Due 11:59 pm Thur Dec 15
In this project stage you will combine the two tables (and add any other table/data that you want), then do an analysis. I discuss these two steps below.
Combining the Two Tables
1) You will start by creating the schema of a table E, which is the target table into which you will merge the two tables A and B. If tables A and B have identical schema, then table E has the same schema. Otherwise, the schema of table E will be the union of the schemas of tables A and B.
2) Next, you will write a Python script to combine the tuples of tables A and B to create the tuples for table E. Note that we have discussed such a step several times in the class. We will discuss it in more details in the class in a coming lecture.
3) Finally, you execute this Python script to populate the table E.
Note: In this step, if you want to add more data, such as combining a table D with tables A and B to create table E, that is fine too.
Performing an Analysis on the Combined Table
You are now ready to perform an analysis on the combined table. This analysis is something of your own choosing. But it must involve one of the key techniques that we will cover in the class: classification, clustering, correlation discovery, anomaly detection, or OLAP-style exploration. I will discuss more in the class.
What to submit
Submit the following on your group's website:
a CSV file storing Table E
a pdf file that discusses the following issues:
how did you combine the two tables A and B to obtain E? Did you add any other table? When you did the combination, did you run into any issues? Discuss the combination process in detail, e.g., when you merge tuples, what are the merging functions (such as to merge two age values, always select the age value from the tuple from Table A, unless this value is missing in which case we select the value from the tuple in Table B).
Statistics on Table E: specifically, what is the schema of Table E, how many tuples are in Table E? Give at least four sample tuples from Table E.

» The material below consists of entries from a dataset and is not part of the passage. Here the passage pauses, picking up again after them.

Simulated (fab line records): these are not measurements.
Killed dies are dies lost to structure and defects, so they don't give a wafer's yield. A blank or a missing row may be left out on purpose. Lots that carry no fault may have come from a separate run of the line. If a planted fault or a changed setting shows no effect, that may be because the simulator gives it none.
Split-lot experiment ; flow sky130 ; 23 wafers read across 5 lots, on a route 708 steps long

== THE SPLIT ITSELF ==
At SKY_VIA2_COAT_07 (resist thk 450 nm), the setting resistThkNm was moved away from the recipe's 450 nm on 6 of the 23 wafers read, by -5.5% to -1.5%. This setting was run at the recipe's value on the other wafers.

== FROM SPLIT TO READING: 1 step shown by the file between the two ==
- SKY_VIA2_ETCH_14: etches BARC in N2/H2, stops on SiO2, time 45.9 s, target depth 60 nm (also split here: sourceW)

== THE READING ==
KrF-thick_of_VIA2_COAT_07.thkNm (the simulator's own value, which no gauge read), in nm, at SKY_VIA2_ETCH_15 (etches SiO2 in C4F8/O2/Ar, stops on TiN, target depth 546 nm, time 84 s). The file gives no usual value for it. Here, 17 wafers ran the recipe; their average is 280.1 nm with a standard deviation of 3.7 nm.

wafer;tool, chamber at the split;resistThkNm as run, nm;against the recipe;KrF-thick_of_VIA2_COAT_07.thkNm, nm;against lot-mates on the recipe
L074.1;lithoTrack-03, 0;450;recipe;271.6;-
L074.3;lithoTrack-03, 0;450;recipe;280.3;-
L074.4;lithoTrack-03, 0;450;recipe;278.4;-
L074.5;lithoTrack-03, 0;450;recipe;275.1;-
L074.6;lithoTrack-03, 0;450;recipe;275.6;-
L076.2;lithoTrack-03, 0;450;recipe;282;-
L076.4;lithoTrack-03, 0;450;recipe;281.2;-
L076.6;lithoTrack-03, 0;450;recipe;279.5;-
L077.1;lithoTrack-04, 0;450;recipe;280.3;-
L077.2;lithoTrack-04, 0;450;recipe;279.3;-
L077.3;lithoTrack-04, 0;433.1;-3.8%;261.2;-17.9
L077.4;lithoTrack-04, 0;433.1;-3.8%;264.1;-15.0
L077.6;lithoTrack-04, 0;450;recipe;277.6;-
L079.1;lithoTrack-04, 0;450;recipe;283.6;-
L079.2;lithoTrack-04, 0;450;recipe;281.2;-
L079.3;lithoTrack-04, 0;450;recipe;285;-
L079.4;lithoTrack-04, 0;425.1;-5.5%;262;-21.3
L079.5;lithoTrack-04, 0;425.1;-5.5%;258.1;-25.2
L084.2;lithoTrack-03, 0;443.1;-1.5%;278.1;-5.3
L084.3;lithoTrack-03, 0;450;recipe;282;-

What was the data analysis task that you wanted to do? (Example: we wanted to know if we can use the rest of the attributes to accurately predict the value of the attribute loan_repaid.) For that task, describe in detail the data analysis process that you went through.
Give any accuracy numbers that you have obtained (such as precision and recall for your classification scheme).
What did you learn/conclude from your data analysis? Were there any problems with the analysis process and with the data?
If you have more time, what would you propose you can do next?